Faris Hashash, 19, was not wanted or a target of the raid, local sources told Arab News. The Israeli forces fired at an ambulance to prevent it from reaching the injured, they added.
Fatah mourned Hashash’s death and said the continuing Israeli crimes against Palestinians reveal beyond any doubt the determination of the extremist Israeli government to escalate the hostilities. It called on the international community to intervene immediately to curb the aggression by occupation forces against Palestinians, and said the terrorist policies of the Israeli government are fully responsible for how the situation is developing.
Taysir Nasrallah, a member of Fatah’s Revolutionary Council in Nablus, told Arab News that every operation carried out by the Israeli army in the cities and camps of the West Bank results in deaths, and most of the victims are not the targets of the military forces but innocent civilians living in densely populated places such as refugee camps or neighborhoods in Nablus’s old city.
“The youth Hashash, who was killed by the Israeli army during the storming of the Balata camp on Tuesday, was not wanted by the Israeli army, and this matter increases the state of tension and violence as military incursions into densely populated camps are repeated daily,” Nasrallah said.
Rawhi Fattouh, speaker of the Palestinian National Council, said that “the bombing of the homes of civilians in Balata camp, and the martyrdom of the citizen Hashash, is terrorism and criminality,” adding that he holds the fascist government led by Israeli Prime Minister Benjamin Netanyahu fully responsible for these daily crimes.
Meanwhile, Palestinian officials expressed deep concern about a draft law submitted by Tzvika Fogel, a member of the Knesset representing the far-right Jewish Power Party, that gives Minister of National Security Itamar Ben-Gvir the power to issue administrative detention orders against Palestinians in the West Bank and Israel. Administrative detention is the controversial power to hold suspects without trial or charge on the grounds that they might be planning a crime.
Qadri Abu Bakre, the Palestinian minister of detainees and ex-detainees affairs, told Arab News: “We are very concerned about granting Ben-Gvir these powers because it will double the administrative detentions due to his extremist ideological stances against the Palestinians.”
He said there are currently about 1,100 Palestinians held under administrative detention in Israeli prisons, a number that has doubled in the past year, and that Israeli prosecutors provide military judges with secret files containing alleged evidence that can keep Palestinian locked up for years.

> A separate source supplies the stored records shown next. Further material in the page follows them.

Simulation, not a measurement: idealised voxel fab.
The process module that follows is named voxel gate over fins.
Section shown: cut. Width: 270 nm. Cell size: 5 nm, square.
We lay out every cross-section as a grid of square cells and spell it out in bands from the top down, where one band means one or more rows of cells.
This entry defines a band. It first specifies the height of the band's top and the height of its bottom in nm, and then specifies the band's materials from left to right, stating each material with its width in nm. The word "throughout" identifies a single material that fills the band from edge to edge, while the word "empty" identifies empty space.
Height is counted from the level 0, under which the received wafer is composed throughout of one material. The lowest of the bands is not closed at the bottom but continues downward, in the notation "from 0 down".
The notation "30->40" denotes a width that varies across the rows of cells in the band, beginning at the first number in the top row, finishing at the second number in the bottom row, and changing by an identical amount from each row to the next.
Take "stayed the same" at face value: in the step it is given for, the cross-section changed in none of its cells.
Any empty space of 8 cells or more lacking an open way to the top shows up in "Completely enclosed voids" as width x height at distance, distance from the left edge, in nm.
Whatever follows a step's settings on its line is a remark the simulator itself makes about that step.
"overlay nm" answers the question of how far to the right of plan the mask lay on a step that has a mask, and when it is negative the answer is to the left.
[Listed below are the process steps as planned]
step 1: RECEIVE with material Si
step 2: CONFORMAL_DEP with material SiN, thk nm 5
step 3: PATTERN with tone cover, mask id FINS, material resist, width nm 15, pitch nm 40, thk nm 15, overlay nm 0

Jessica Montell, the executive director of HaMoked, an Israeli organization that provides legal assistance to Palestinians and advocates for their rights, told Arab News that according to the latest data obtained from the Israel Prison Service, 1,083 Palestinians are being held under administrative detention without trial. The number has increased by 67 in a month, she added, and administrative detainees now constitute more than 20 percent of all Palestinians held by Israel.
“This is mass detention without trial, with no effective judicial review, as the detentions are based exclusively on secret evidence,” said Montell. “Israel must release all administrative detainees or give them a fair trial.”